The robot: Whirl-A-Carbon builds organic molecules out of styrofoam balls with steel tacks stuck into them
and magnets. The total amount of steel tacks I used for this project is 4 oz., which I find quite
comical because I can't think of anything better to do with 4 oz. steel tacks than exactly what I did with them
for this project.
The styrofoam balls represent carbon atoms with the correct amount of invisible hydrogens for each
model built. I chose the balls to represent carbons because I am currently in the middle of two consecutive
semesters of organic chemistry, so I am learning to love carbons and carbon chains. I am also a chemistry major
(and music minor), though I am not pre-med.
The saga: My original idea was to build a robot that could make organic molecules out of marshmallows and
toothpicks. However, this was not possible for me. Here are some photos of two parts of this prototype, the
toothpick thruster and the marshmallow conveyour belt.

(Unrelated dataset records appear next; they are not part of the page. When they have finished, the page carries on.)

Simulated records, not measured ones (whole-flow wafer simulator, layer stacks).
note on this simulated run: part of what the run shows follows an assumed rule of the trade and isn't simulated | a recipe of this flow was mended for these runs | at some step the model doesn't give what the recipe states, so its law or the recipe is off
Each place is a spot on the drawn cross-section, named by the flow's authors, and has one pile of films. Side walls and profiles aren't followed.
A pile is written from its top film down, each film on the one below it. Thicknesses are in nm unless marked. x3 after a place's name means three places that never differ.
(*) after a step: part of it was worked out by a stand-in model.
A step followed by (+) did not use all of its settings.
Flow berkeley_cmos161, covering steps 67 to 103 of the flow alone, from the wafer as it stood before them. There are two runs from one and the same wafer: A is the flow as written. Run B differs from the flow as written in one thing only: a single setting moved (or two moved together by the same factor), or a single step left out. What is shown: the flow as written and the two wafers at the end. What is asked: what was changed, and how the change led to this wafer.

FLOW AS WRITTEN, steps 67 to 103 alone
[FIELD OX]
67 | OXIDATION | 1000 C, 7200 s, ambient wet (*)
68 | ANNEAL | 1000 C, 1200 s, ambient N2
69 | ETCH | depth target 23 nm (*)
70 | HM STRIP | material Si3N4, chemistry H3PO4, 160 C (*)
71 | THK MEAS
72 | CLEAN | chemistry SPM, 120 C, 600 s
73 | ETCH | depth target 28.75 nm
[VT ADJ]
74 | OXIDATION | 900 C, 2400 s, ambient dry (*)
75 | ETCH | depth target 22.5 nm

(I have to admit, watching the marshmallows float down the conveyour belt and drop into the little compartment was fun... just the idea of candy on a conveyour belt, to me, is cute.) Unfortunately, the toothpick thruster did not have enough thrust to pierce the marshmallows.
On to the next idea... Two turning wheels (either vertical or horizontal) which hold and mesh styrofoam balls of 1.5" diameter. These balls started out with velcro strips glued to them. However, I encountered quite a few glitches with this prototype.
I tried to have the balls held onto the wheels by small velcro circles, but these held the balls too tightly. When the balls were supposed to come off of the wheels, they would not. I built a spatula contraption to try and scrape the balls off of the velcro, but this spatula contraption worked miserably. I tried to make holders for the balls out of cups, but to no avail. The balls in cups were too far apart to stick together with velcro.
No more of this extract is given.